Reluctance to get involved in politics gives way
Iverson relaxed his ban on political involvement as his company grew, even though getting involved in politics may have clashed with his principles. Iverson recalls meeting Bill Clinton, then governor of Arkansas, who gave Iverson some incentives to open a plant in Blytheville.
Citing this Excerpt
Oral History Interview with Kenneth Iverson, June 11, 1999. Interview I-0083. Southern Oral History Program Collection (#4007) in the Southern Oral History Program Collection, Southern Historical Collection, Wilson Library, University of North Carolina at Chapel Hill.
Full Text of the Excerpt
JM: How about your reflection generally? You're setting up and really building a business from the mid-sixties forward. What was your perspective on the typical southern state house and legislature in those years and the nature of the politics that unfolded in those places, insofar as it had implications for you and the business? I ask in part because your early experiences were in a different part of the country. Coming in and observing how southern politics is operating, what kind of impressions did it make on you?
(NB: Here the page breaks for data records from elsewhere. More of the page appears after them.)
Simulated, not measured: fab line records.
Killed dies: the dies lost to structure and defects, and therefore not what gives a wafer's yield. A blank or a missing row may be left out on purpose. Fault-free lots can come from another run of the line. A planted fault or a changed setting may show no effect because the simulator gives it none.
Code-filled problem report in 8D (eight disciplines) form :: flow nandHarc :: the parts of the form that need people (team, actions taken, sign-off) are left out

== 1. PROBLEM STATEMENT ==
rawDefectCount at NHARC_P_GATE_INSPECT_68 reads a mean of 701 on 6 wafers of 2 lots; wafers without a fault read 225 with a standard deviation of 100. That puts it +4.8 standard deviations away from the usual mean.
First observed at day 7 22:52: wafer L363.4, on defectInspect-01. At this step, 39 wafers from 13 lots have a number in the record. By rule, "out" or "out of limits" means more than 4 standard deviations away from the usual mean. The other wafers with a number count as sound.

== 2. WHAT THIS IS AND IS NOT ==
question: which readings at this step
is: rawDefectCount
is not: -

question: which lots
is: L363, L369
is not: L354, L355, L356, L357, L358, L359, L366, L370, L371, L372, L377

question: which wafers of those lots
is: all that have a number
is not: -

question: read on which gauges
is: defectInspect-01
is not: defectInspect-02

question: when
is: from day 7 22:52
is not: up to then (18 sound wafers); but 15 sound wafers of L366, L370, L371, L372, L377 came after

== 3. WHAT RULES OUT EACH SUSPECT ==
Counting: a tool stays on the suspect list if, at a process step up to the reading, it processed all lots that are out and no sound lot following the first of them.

KI: I don't know. Southern politics -- when I first came here in 1962 -- was unusual for me. I was not used to politics being run that way. But I felt comfortable with it. I found it very interesting really. I remember meeting Fritz Hollins when he was leaving as Governor. I always enjoyed it although I was never a strong participant because our business was not focussed on something that was political. We only got involved in it when we began to build plants all over the United States, and we wanted to get tax concessions in order to make it more reasonable for doing that. Then we got more involved in that area of government.
JM: I wanted to draw you out on that point. Was there any contradiction between your professed corporate value on the one hand -- that you disfavored corporate subsidies in any form -- and then the whole tax concession issue? It has become such an important one for plant sitings, obviously, so your reflections would be--.
KI: That was interesting, and probably there is a little bit of conflict between our principles and what it was necessary to do at that time. As companies more and more required that they [received] tax concessions, our own people got involved in that. The cost of an infrastructure and roads and things of that nature for a new facility became important to the company. That's very true.
JM: Within the industry, it became a competitive necessity in your view?
KI: Yeah. It became necessary. If you were going to go into an area, you needed to have some concession on taxes for the first few years. It's kind of interesting. One of those principles--. When we were proposing [to build] a mill in Blytheville, Arkansas, Bill Clinton flew over to Charlotte and sat down. We said we needed--. There were five items. I went through them one, two, three, four, five. It included a tax concession, and it included some infrastructure. It included some other things. He agreed to all of them except one, which was a tax relief for companies that were in Arkansas.
JM: I have to ask. It's a bit of an aside, but I'm curious. What was your measure of the young Bill Clinton -- young Governor Clinton -- in those years?
KI: I was very impressed with him when he came over with one security guy and a private plane and came to our offices, which were over on Randolph Road here. We sat down, and in about an hour it was pretty well resolved. He had to get certain legislators, legislative things through. He said, “I can do that.” And that was it. It took a little longer, the second plant we built there. It took a little bit longer. I went over there and said, “We're coming here.” I remember one story about him. He said that -- when I was there -- he said, “You know you're lucky. As the Chairman of a corporation, you can get things done rapidly. You don't get anything done rapidly in government.”